Perrysburg, OH – Angela Zimmann, challenger to incumbent Bob Latta for Ohio’s newly competitive Fifth U.S. Congressional District, criticized Congressman Latta’s voting history on tax issues, describing his record as dangerous to the welfare of Northwest Ohio’s working middle class families.
“My opponent talks about being a champion of lowering taxes on the middle class, but time after time Congressman Latta has voted against legislation that would give working families relief and create more jobs in Northwest Ohio,” Zimmann said.
Zimmann’s remarks come shortly after her campaign released a video of Congressman Latta speaking to a group of constituents earlier this summer. In the video, Latta tells a group of seniors, “You know, the best tax out there is one you pay and I don’t.”
Congressman Latta has a history of obstructing legislation that reduces taxes on middle class families while giving significant tax breaks to large corporations, including those that ship jobs overseas. Latta voted against:
- Extending and increasing tax credits to first-time homebuyers [2009; Roll Call 46]
- Tax provisions that closed a $7B offshore tax haven loophole [2010; Roll Call 182]
- Eliminating $11.6B in tax breaks for companies that ship jobs overseas [2010; Roll Call 514]
- Quadrupling tax deductions for small business start up costs, making it more difficult for aspiring business owners to create new business and new jobs [2011; Roll Call 277]
- Creating deeper cuts to payroll taxes paid for by millionaires [2011, Roll Call 922]
Meanwhile, Latta voted twice in favor of the Ryan Budget, once again supporting a radically conservative tax plan that gives favorable tax cuts to the wealthiest one percent of Americans at the expense of middle class families.
Latta’s pro-corporations, anti-middle class tax record extends back to his years in the Ohio Legislature, where he voted in favor of a 2003 sales tax increase under Republican Gov. Bob Taft’s budget proposal – a tax increase dubbed by the Columbus Dispatch as Ohio’s largest tax and spending increase in the state’s history.
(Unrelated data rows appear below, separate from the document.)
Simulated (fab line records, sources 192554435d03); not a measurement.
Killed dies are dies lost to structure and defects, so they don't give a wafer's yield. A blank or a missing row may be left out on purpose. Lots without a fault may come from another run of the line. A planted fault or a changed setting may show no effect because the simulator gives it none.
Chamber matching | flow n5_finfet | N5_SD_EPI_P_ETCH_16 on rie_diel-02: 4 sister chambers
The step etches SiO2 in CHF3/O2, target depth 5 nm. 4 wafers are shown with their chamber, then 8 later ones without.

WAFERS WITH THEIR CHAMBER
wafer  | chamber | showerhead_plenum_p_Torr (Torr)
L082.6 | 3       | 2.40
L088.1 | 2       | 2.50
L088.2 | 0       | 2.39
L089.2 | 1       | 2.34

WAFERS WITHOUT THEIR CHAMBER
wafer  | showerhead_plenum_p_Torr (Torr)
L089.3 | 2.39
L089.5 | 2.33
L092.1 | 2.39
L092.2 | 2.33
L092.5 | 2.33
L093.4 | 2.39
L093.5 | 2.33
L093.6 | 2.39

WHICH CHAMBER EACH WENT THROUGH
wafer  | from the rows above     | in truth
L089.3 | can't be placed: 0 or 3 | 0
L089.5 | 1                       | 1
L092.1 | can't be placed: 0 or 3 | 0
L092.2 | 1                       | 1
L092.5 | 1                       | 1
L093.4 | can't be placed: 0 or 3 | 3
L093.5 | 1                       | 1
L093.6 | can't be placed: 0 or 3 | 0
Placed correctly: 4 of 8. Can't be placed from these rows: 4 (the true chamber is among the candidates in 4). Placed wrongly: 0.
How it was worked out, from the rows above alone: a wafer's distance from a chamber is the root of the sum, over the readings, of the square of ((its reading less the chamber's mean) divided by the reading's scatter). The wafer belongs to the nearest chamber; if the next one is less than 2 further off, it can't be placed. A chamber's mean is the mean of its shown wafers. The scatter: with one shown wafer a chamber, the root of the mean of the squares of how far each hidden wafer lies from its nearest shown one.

This vote came less than three months after Latta voted to increase the state gas tax 27 percent, again weighing down middle class families with higher tax burdens.
The Zimmann campaign’s latest video release comes shortly after a Census Bureau report indicating that income levels for the wealthiest 20 percent of households rose last year while all households in the middle saw incomes decrease. As a result, the household income gap between America’s wealthiest and middle class families continues to widen.